If she brings it up, you are certainly free to defend the Biblical position with her.
If she leaves it alone, I don't see any obligation you have to bring it up to her, but I would not fault you if you did.

So, it is really a case of what is wise, not really a black and white right and wrong( the methods, not the issue of course)
 

mmetts

New Member
J.D. said:
When people think that any notion that enters their head is the Lord speaking to them, you have no chance against them. Who are you to argue with God?

Pray for her and plant seeds of truth as you have opportunity.
I'll pray. Thanks for all the kind words everyone.
 

mmetts

New Member
I did want to clarify also, that Betty Miller is not my friend, she is the Pastor/Minister that wrote the article that my co-worker friend is refering too.
 

trainbrainmommy

New Member
mmetts said:
I did want to clarify also, that Betty Miller is not my friend, she is the Pastor/Minister that wrote the article that my co-worker friend is refering too.

I always refer to the verses that require that a (married) pastor be the husband of one wife. Kinda hard for a woman to fill that blank. :smilewinkgrin:
 

mmetts

New Member
trainbrainmommy said:
I always refer to the verses that require that a (married) pastor be the husband of one wife. Kinda hard for a woman to fill that blank. :smilewinkgrin:

Most certainly agreed! I was reading an article this morning in the SBTC's Southern Baptist Texan, and it was talking about women in ministry for other roles of leadership. Does the Word prohibit women just from being pastors or does it prohibit all positions of authority over a man? Of course I plan to study the Bible for myself to find out, but I'm still working my way through Grudem's Systematic Theology and daily OT readings.

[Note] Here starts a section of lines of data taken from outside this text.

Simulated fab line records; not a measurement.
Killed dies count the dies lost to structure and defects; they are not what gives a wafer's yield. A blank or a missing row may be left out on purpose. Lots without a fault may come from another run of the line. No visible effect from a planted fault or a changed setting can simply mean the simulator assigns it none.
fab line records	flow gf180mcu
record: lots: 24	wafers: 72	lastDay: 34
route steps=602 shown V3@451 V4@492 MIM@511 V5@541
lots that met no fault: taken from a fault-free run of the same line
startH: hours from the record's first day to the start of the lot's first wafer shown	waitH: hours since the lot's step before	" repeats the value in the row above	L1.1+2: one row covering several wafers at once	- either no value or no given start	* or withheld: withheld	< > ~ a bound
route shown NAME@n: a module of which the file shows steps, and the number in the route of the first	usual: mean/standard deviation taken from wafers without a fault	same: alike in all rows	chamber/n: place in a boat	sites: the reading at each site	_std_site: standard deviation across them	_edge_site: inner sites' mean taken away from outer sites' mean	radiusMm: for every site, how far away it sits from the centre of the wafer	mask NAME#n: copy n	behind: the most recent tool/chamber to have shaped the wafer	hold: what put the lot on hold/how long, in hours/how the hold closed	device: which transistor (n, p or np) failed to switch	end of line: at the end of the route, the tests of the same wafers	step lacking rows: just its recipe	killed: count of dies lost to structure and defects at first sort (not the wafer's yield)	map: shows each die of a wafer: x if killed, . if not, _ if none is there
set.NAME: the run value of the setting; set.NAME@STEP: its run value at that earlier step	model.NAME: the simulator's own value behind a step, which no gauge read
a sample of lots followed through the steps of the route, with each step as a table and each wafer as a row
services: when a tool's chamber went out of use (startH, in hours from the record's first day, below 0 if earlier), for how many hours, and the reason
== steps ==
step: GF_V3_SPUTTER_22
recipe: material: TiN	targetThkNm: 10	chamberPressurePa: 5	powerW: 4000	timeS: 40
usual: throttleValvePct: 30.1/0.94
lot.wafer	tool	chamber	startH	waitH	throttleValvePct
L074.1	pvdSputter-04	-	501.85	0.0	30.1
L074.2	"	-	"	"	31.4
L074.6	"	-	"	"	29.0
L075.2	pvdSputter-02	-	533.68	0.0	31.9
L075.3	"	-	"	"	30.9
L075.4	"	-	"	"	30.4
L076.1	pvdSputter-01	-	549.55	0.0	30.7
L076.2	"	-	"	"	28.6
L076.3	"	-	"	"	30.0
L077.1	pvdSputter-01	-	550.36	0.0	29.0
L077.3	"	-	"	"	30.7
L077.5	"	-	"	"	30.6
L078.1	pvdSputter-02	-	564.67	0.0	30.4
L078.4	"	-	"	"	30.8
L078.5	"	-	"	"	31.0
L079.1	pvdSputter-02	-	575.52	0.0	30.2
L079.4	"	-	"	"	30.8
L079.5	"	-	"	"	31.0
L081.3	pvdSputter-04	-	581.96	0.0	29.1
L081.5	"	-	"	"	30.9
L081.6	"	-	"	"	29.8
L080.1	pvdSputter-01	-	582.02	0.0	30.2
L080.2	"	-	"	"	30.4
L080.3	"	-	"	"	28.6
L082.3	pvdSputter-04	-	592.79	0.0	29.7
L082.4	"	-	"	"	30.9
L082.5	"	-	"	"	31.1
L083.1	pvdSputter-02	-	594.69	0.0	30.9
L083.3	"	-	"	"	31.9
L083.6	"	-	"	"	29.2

When my wife and I got married we had a wonderful counselor, and now good friend of ours (we even call her Mom sometimes), help us to the day of our vows. However, I had strong personal convictions about a woman ministering our wedding ceremony. We brought in a good pastor for this, but still had our marriage counselor/minister help him.
 

npetreley

New Member
mmetts said:
Most certainly agreed! I was reading an article this morning in the SBTC's Southern Baptist Texan, and it was talking about women in ministry for other roles of leadership. Does the Word prohibit women just from being pastors or does it prohibit all positions of authority over a man? Of course I plan to study the Bible for myself to find out, but I'm still working my way through Grudem's Systematic Theology and daily OT readings.

1 Timothy 2:12 I do not permit a woman to teach or to have authority over a man; she must be silent.

You still won't see people agree on what this means.
 

Analgesic

New Member
mmetts said:
Most certainly agreed! I was reading an article this morning in the SBTC's Southern Baptist Texan, and it was talking about women in ministry for other roles of leadership. Does the Word prohibit women just from being pastors or does it prohibit all positions of authority over a man? Of course I plan to study the Bible for myself to find out, but I'm still working my way through Grudem's Systematic Theology and daily OT readings.

If you enjoy Grudem, you absolutely must pickup his Evangelical Feminism & Biblical Truth. While I disagree with some of his conclusions, the book is a superb introduction to any thorough Biblical study.
 

Jimmy C

New Member
There is an excellent post by Emily Hunter McGowin over on SBC Outpost dealing with the greek word authority - the comment stream is up over 100 - as expected there are a few different opinions, but the debate is very respectful

I have attached the link

http://sbcoutpost.com/who-should-“have-authority-over-a-man”/

My personal belief is that women as senior pastors are not for me, beyond that I have had great women sunday school teachers, youth ministers (for both boys and girls, education ministers etc
 

mmetts

New Member
Analgesic said:
If you enjoy Grudem, you absolutely must pickup his Evangelical Feminism & Biblical Truth. While I disagree with some of his conclusions, the book is a superb introduction to any thorough Biblical study.

Thank you for the book. I do enjoy Grudem, he is safe. Sounds like it would be a great read. I'll put it on the to do list.
 

mmetts

New Member
One conviction I do have on the issue is Ephesians 5. The male/female relationship is a representation of Christ and the Church.
 

go2church

Active Member
Site Supporter
I agree with Betty and think you are the one who is wrong. But I don't have any duress about it move on there are bigger fish to fry.
 

mmetts

New Member
go2church said:
I agree with Betty and think you are the one who is wrong. But I don't have any duress about it move on there are bigger fish to fry.

Go2Church, I applaude - :applause: - your healthy and courageous effort to be included in the ongoing intellectual work of this thread. Can you explain why you agree with Betty Miller's opinion on "Women in Authority"? Otherwise, I might tend to think you just came here to be rude, which I'm sure you didn't.